Correspondence from Aleister Crowley to Freeman Crofts[1]
Ivy Cottage, Knockholt, Kent.
Dec. 28th, 1929.
Freeman Crofts,[1] Esq., Grianan, Jordanstown, Co. Antrim.
Dear Mr. Croft:
He that being awfully reproved hardeneth his heart, shall suddenly be destroyed, and that without remedy.
As you know, I am a lunatic, although hitherto not certified, which must be my excuse for bothering you again about that luckless moon.
On page 232 of "The Box Office Murders"—"The light which should have come from the quarter moon was obscured by clouds." This is shortly after 11 o'clock at night.
I cannot find out exactly from your data the time of year, but it cannot have been far from mid-August. At this time the sun is near the beginning of Virgo, and the quarter moon, of course, increasing, would therefore have been 45° away; that is, near the middle of Scorpio. As far as I can make out in the absence of proper books of reference, the sun at this time of the year would have set somewhere in the neighbourhood of 7 o'clock, 8 o'clock summer time, and the quarter moon at about two hours later.
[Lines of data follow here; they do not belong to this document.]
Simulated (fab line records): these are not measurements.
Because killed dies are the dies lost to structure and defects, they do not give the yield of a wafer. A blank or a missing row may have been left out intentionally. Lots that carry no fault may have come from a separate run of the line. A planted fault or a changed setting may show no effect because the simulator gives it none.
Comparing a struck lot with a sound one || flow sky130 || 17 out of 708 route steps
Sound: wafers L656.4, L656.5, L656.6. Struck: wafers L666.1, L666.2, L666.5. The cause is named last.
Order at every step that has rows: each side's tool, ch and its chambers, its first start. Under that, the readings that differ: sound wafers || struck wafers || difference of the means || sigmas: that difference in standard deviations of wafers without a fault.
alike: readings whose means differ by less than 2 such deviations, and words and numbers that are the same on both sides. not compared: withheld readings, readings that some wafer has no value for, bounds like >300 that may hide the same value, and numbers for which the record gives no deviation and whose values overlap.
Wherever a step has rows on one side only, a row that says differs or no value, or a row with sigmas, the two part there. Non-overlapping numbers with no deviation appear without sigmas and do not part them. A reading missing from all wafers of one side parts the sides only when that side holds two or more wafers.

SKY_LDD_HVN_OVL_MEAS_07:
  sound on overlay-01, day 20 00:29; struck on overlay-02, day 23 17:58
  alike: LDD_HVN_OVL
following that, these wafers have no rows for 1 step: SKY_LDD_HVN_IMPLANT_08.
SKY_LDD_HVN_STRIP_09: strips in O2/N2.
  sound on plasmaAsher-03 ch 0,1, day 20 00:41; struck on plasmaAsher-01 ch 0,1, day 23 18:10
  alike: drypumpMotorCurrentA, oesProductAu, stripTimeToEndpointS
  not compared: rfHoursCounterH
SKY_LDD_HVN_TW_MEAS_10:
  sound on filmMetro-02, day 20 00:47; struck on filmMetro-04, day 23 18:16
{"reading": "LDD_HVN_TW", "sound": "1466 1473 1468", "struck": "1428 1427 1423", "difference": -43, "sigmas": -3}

The zodiac being divided into 12 signs, the average time which it takes a sign to pass the ascendant is two hours, but the signs are unequal, so that some take as much 2 hours 40 minutes; others as little as 1 hour 20 minutes. But you will see that even with the utmost lattitude, and the imaginary hour of summer time to play with, the moon ought to have set well about 11 o'clock.
I was a little doubtful about the point, and therefore troubled to work it out as best I could. But on page 237 and 238, you exposed yourself to mate on the move. "At twenty minutes to three they reached the suburbs of Winchester." 128, after a longish journey "the clouds had now uncovered the quarter moon." The moon must have been going steadily backward instead of forward to produce this phenomenon, and you will go down in history with Joshua.
Come, come! Let us have a book depending on the time being fixed by a perfectly ignorant Arab boy having observed the occultation of Mars by the Moon in the desert.
Sincerely yours,
AC / ir [Israel Regardie]
1—[Freeman Wills Croft (1 June 1879 - 11 April 1957) was an Anglo-Irish mystery author during the golden age of detective fiction. He wrote The Box Office Murders in 1929.]